Pretty much all of the critics you mentioned were right in some small way. Relying on printed material does have downsides compared to memorization - for a modern example, consider the disadvantages of googling for information vs. actually learning it.
There’s a difference between Googling and comprehension. Google is a great substitute for remembering facts and details. It means there’s more room in my brain for concepts and things that can’t just be Googled for.
Treat Google as an augmentation of your brain. You both do what you’re good at (facts vs. concepts) and you end up better overall.
I don't know if I completely believe the more room for your memory part. That's my excuse for not memorizing things that take a few minutes to look up. I don't necessarily believe it as a truth. I've heard the memory of people in countries where paper is scarce tends to be amazing. This was before the everyone had a phone. I think we would have to measure how much memory is achievable for certain tasks before we can calculate room saved for concepts and where the threshold becomes an advantage. Anyway I'm a skeptic either way.

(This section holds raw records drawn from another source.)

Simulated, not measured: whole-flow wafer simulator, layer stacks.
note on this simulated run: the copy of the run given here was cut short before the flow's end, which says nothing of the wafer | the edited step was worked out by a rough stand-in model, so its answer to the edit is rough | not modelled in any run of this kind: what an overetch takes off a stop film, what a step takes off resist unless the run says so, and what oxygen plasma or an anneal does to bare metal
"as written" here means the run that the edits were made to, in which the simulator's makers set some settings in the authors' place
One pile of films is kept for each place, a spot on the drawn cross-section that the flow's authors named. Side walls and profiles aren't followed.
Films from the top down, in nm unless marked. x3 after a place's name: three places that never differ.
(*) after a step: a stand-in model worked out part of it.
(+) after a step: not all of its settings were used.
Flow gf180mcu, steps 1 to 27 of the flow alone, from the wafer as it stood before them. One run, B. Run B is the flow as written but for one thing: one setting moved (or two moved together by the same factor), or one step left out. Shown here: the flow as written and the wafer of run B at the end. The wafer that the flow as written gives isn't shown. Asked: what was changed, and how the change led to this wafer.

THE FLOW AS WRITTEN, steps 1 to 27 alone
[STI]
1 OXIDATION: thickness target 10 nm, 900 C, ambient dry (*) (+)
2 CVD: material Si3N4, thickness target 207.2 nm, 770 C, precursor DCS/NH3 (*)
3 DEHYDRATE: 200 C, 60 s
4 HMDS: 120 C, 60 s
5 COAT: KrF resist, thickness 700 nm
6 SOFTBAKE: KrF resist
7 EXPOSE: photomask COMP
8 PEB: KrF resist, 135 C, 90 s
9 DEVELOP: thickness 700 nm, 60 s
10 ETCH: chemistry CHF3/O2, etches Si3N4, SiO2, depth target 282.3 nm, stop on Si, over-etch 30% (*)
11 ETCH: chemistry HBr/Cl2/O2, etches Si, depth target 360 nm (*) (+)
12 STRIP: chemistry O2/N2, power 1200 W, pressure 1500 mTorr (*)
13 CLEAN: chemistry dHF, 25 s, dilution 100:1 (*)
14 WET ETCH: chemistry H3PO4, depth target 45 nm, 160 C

I feel I don't really understand the last line, in that I cannot find any disadvantages-
Google being so widely available means that people stop caring about memorizing things that are easily googleable, but that is pretty orthoganal to "actually learning". Google being available makes this distinction clear. If it can be easily googled for, it's a fact and remembering facts is for paper and bits. Most things aren't on google. Use your brain for the hard stuff.
I disagree. It's more about how often or how deeply you need to leverage information. Having facts in one's brain for immediate integration and synthesis matters to the translator or chemist, for instance.
By having information in your brain, your subconscious self will have worked out how to apply it in clever and novel ways as an extension of your problem solving capacity.
You can see it in your daily life too - for instance, you might occasionally find yourself programming with a new container or data structure library. The interface is hopefully simple enough to figure out at a glance, and you can look up things you don't know. But you'll likely move slower than if you had known the tool like the back of your hand. And more importantly, the lack of familiarity prevents your brain from being able to fully work at the level of the problem, since it's now forced to juggle with all the new information about the shape and behavior of the API.
Googling something once to figure out how to do something is an advantage. But, if you constantly google the same task over and over again you should probably put in the effort into learning it.
Mindlessly cutting and pasting from the search results such as from stackoverflow can be anywhere from a waste of your time to extremely dangerous. But, on the other hand when it works it makes you much faster than if you tried to solve the problem yourself.
Consider the advantages to googling: I can get expert advice on areas I know nothing about and use that advice to complete tasks that I would otherwise need specialist help with.
Example 1: I only cook occasionally, yet I made great Kimchi the other day by watching a YouTube video.
Example 2: I replaced the big end bearings on a small petrol 2 stroke by using a YouTube video.
We learn how to choose good instructional material and we learn how to apply it.
Learning is expensive in terms of your own time and the time of an expert teaching you. Imagine spending years to learn a foreign language to understand a single article on the internet vs just using google translate and accepting the low quality. It's best to have as many substitutes to learning as possible.